In September 2000, then-French President Jacques Chirac dismissed the swirling tide of corruption accusations against him as not only unfounded, but so improbably fanciful he waved them off as "abracadabrantesque." Chroniclers of the attempt to try the 78-year-old Chirac on those allegations will doubtless use similarly magical language to describe the ex-president's fortune in avoiding his day in court. The sense that Chirac must be charmed increased further on Tuesday after a Paris criminal tribunal ruled to suspend the corruption proceedings that had begun only the previous day, when a co-defendant petitioned for a portion of the case to bereviewed as legally valid before continuing further.
The decision prolongs the epic struggle between Chirac and the French legal system. It also leaves his corruption trial that began March 7 hanging until a cassation court examines how the expiration of the statute of limitations in one part of the case affects the rest of it. Awaiting that ruling, judges decided to suspend proceedings in both halves of the dossier until sometime in mid-June. That brought the first criminal trial of a French leader since the World War II era to a screeching halt, and makes some observers wonder if Chirac might yet find a way to entirely avoid facing judges on accusations that have dogged him for nearly 20 years and for which one of his closest political allies has already been convicted. But despite his apparently Houdini-esque success in keeping out of court thus far, it seems almost certain Chirac will finally face magistrates in the coming months.

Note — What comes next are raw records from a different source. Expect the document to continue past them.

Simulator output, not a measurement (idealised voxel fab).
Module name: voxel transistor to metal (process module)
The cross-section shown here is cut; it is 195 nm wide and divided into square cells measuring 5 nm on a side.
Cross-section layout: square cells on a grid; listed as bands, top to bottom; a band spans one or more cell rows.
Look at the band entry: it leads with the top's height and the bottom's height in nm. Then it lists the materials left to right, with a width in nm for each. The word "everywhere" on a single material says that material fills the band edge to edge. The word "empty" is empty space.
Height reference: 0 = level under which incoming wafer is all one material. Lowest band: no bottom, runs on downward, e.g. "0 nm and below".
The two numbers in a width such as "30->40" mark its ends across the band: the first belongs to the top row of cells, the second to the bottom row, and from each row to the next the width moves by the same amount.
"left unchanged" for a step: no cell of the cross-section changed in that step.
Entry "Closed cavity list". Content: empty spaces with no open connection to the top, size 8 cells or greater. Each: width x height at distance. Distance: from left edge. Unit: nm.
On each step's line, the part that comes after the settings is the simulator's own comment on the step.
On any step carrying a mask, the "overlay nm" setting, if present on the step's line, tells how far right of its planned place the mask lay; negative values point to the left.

The trial centers on allegations that, during his time as mayor of Paris in the 1990s, Chirac embezzled and otherwise abused public funds. Chirac held that position for 18 years, and used it along with his role as leader of the French right to mount successive presidential bids leading up to his ultimately successful 1995 Elysée run. The case against him maintains that while he was master of city hall, he hired members of his Rally for the Republic party (RPR, which has since morphed into the now-ruling rightist Union for a Popular Majority, or UMP) for fictional municipal jobs that paid out real salaries. In other words, his accusers charge, Chirac's scheme used public money to pay people who were working for the RPR and, more broadly, Chirac's own political and presidential ambitions. Chirac has acknowledged that party members and officials were hired by the city under his watch, something that isn't illegal under French law. But he has steadfastly denied the corruption charges leveled at him.
But Chirac's enduring ability to side-step the legal examination of those accusations has led many to wonder why a self-declared innocent man is so determined to stay out of court. Up until the very moment his second term ended in 2007, Chirac cited presidential immunity in refusing to cooperate with investigators. Once out of office, his lawyers used legal maneuvers to delay answering questions for as long as possible. Chirac also seemed to get help from a French political elite apparently disinclined to see one of its own face trial. The politically appointed Paris prosecutor, for example, decided there was insufficient evidence in one legal inquiry against Chirac to prosecute in court a decision later over-ruled by an independent magistrate who sent it to trial on corruption charges. And last year, Socialist politicians who now rule Paris agreed to drop their civil case against Chirac when he and the UMP agreed to reimburse nearly $3 million in public funds purportedly lost to the scheme.
But that failed to dissuade justice authorities, who last year decided to group two different investigations involving 28 allegedly bogus jobs into the single trial that began Monday. They've been joined by anti-corruption groups who filed civil suits against Chirac who did not appear in court for the trial's opening. Almost immediately, however, a co-defendant's lawyer asked whether expired statutes of limitations in one part of the case didn't undermine the constitutionality of trying both halves of the case together a question judges decided merited further examination, and ordered the proceedings suspended. Despite the (temporary) reprieve, Chirac was apparently chagrined by the decision.
"I want to underline that neither [Jacques] Chirac nor his lawyers had anything to do with this motion, and never sought for proceedings to be delayed," Chirac attorney Georges Kiejman told LCI television after Tuesday's suspension. "President Chirac will not be pleased about this because it is his wish to testify before the tribunal and establish his innocence."
If so, it's a shared desire. Though Chirac remains one of France's best-loved politicians, 77% of poll respondents said on the eve of the trial that they want to see him judged in the case. That will require some patience, but in a few months Chirac should finally appear in court. Unless the trial is delayed again as if by magic.